SRP does not require that every update contain the same information.
When an SRP requester needs to send more than one SRP Update to the
SRP registrar, it SHOULD combine these into a single SRP Update, when
possible, subject to DNS message size limits and link-specific size
limits (e.g., an IEEE 802.15.4 network will perform poorly when asked
to deliver a packet larger than about 500 bytes). If the updates do
not fit into a single SRP Update, then the SRP requester MUST send
subsequent SRP Updates sequentially: Until an earlier SRP Update has
been acknowledged, the requester MUST NOT send any subsequent SRP
Updates. If a configuration change occurs while an outstanding SRP
Update is in flight, the SRP registrar MUST defer sending a new SRP
Update for that change until the previous SRP Update has completed.
3.2.4. How to Secure It
DNS Update messages can be secured using secret key transaction
signatures (TSIG) [RFC8945]. This approach uses a secret key shared
between the DNS Update requester (which issues the update) and the
authoritative DNS server (which authenticates it). This model does
not work for automatic service registration.
The goal of securing the DNS-SD Registration Protocol is to provide
the best possible security given the constraint that service
registration has to be automatic. It is possible to layer more
operational security on top of what we describe here, but FCFS Naming
is already an improvement over the security of mDNS.
3.2.4.1. FCFS Naming
FCFS Naming provides a limited degree of security. A server that
registers its service using SRP is given ownership of a name for an
extended period of time based on a lease specific to the key used to
authenticate the SRP Update, which may be longer than the lease
associated with the registered RRs. As long as the registrar
remembers the name and the public key corresponding to the private
key used to register RRs on that name, no other SRP requester can add
or update the information associated with that name. If the SRP
requester fails to renew its service registration before the KEY
lease expires (Section 4 of the DNS Update Lease specification
[RFC9664]) its name is no longer protected. FCFS Naming is used to
protect both the Service Description and the Host Description.
3.2.5. SRP Requester Behavior
3.2.5.1. Public/Private Key Pair Generation and Storage
The requester generates a public/private key pair (Section 6.6).
This key pair MUST be stored in stable storage; if there is no
writable stable storage on the SRP requester, the SRP requester MUST
be preconfigured with a public/private key pair in read-only storage.

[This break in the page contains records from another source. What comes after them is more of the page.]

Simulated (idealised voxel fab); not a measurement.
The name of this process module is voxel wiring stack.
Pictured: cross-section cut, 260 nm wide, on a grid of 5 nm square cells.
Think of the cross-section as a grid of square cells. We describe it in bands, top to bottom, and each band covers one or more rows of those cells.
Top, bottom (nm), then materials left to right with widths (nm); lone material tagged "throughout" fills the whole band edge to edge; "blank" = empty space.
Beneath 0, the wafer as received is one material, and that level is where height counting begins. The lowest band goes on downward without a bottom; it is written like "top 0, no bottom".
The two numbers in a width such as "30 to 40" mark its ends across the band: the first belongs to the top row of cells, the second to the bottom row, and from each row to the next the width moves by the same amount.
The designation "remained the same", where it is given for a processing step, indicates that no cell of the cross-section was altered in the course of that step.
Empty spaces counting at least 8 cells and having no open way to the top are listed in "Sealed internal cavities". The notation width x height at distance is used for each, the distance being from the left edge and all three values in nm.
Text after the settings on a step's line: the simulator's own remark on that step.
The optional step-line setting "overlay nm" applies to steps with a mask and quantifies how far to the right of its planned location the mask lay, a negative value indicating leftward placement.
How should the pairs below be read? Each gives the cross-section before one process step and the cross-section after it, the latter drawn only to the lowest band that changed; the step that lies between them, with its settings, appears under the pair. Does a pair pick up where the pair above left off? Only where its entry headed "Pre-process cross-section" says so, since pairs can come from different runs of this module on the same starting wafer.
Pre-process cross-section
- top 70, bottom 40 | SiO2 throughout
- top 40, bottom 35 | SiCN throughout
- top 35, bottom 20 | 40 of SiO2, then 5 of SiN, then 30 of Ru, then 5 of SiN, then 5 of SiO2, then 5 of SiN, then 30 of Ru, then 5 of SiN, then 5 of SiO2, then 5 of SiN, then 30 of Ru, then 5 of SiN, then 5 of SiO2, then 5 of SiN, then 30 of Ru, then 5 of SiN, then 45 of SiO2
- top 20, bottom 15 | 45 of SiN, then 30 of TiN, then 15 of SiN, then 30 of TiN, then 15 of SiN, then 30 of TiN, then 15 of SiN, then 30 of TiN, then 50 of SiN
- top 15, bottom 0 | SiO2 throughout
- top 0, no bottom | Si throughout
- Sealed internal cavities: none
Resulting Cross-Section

This key pair MUST be unique to the device. A device with rewritable
storage SHOULD retain this key indefinitely. When the device changes
ownership, it may be appropriate for the former owner to erase the
old key pair, which would then require the new owner to install a new
one. Therefore, the SRP requester on the device SHOULD provide a
mechanism to erase the key (for example, as the result of a "factory
reset") and to generate a new key.
Note that when a new key is generated, this will prevent the device
from registering with the name associated with the old key in the
same domain where it had previously registered. So, implicit in the
generation of a new key is the generation of a new name; this can be
done either proactively when regenerating a key or only in the event
that the SRP update produces a name conflict.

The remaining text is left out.